For an application
see htxp.
1. Introduction
Word processors
store formatting instructions of a document by
using markups and store them along with the document text in a marked-up
file. Most WYSIWYG word processors (a notable exception is Ami Pro)
use extended-ascii characters
as markups, which are not meant for the user to mess with.
Non-WYSIWYG text formatting languages, such as TeX and HTML,
use special ascii character sequences to form markups. A user prepares
a file with an ordinary ascii editor. A program must then be
used to process the file to produce the final manuscript.
The rationale for using "non-WYSIWYGness"
may be different in different cases. For instance,
TeX uses this approach to achieve machine independence and
gives the user precise and complete control over the formatting.
On the other hand, HTML gives the user only control over the
logical attributes of portions of the document and relies on the
browser to interpret the attributes to determine the final appearance
of the manuscript. We shall be dealing exclusively with
text-based marked-up documents.
Typically, markup commands are embedded among the regular document
text and are distinguished from the latter by the convention
that they start with one of several designated characters.
They are instructions telling the formatter
what to do with the text.
The text itself is free-flowing, with most implicit and
conventional formatting ignored -- these include line breaks,
blank lines, extra spaces, etc. Because of this, explicit
instructions are needed to specify a lot of formatting detail,
resulting in repetitive use of markups.
In this document we propose a generic all-purpose preprocessor
"magxp" that
allows a user to save time by using
abbreviations and command shorthands to prepare a raw file,
which is then expanded to a regular marked-up document of the specified
type. All abbreviations and almost all
"magxp" commands are user-modifiable.
We will call them "magxp" macros collectively although
they are not full-fledge programmable macros like those in TeX.

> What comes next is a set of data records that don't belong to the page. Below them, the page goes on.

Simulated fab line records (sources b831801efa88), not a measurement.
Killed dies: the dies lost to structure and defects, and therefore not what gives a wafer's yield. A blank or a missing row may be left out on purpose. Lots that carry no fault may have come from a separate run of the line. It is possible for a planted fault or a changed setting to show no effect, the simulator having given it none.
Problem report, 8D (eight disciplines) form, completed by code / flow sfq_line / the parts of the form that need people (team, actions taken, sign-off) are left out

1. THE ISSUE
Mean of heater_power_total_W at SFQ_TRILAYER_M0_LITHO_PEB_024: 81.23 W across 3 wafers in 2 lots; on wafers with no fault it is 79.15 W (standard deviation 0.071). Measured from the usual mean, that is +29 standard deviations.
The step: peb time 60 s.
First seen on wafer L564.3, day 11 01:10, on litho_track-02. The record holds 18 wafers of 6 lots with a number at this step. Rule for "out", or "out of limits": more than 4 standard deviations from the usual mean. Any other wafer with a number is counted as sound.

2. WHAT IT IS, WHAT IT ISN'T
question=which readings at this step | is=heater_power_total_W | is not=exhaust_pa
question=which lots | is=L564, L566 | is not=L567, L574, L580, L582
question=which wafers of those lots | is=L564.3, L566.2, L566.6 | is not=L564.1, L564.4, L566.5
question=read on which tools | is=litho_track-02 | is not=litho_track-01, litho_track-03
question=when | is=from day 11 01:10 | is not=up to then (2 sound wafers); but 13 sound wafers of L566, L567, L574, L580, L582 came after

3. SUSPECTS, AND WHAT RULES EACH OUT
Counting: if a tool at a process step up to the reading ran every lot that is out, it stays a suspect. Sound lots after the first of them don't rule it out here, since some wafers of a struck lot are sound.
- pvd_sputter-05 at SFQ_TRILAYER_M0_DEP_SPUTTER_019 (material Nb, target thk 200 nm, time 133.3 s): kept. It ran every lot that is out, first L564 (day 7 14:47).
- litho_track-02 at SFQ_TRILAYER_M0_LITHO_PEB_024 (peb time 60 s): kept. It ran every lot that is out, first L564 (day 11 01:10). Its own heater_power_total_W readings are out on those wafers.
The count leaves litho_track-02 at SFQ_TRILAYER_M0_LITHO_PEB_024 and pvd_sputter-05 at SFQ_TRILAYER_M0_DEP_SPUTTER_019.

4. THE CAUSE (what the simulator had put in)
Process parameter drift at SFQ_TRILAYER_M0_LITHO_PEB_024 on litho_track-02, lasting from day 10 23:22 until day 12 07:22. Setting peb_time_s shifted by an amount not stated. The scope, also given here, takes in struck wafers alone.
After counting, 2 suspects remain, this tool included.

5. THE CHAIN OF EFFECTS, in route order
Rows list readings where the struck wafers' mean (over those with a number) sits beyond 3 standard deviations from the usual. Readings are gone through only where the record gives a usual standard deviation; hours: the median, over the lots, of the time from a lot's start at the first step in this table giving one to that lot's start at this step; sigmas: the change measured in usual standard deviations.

A special subset of the command shorthands are
designated as built-in; they
should be specifically designed to suit the particular
application in mind and general enough for all users.
The generality of "magxp" means that a user can use the
same program to preprocess different kinds of documents including,
in particular, plain ascii text files (such as emails,
notes, and program codes). Different document types are
processed by pointing to different initialization files.
We refer to the processing of one particular document type
by "magxp" as an application.
One can develop a core collection of abbreviations to be used
for all applications, and augment it with a more specialized
set for each document type.
I have a prototype C version of
"magxp" that implements most of the
features discussed in this article, but what I am
proposing here is more like a framework targeting for an
ideal program.
In the following, I outline the various ingredients of the
preprocessor, and the rationale for the specifications.
2. Objectives
- Easy to learn.
- User does not have to know everything about the preprocessor
before being able to start using it. Each command should be
independent of others as much as possible.
- A user can modify macros by simply editing some initialization
files. No recompiling of the program is needed.
- Macro definitions are independent of the programming language
used to write the code. A user does not have to know C
or C++ to be able to write his/her macros.
- Available in any platform.
- In the simplest case, a
command line executable is sufficient for most purposes.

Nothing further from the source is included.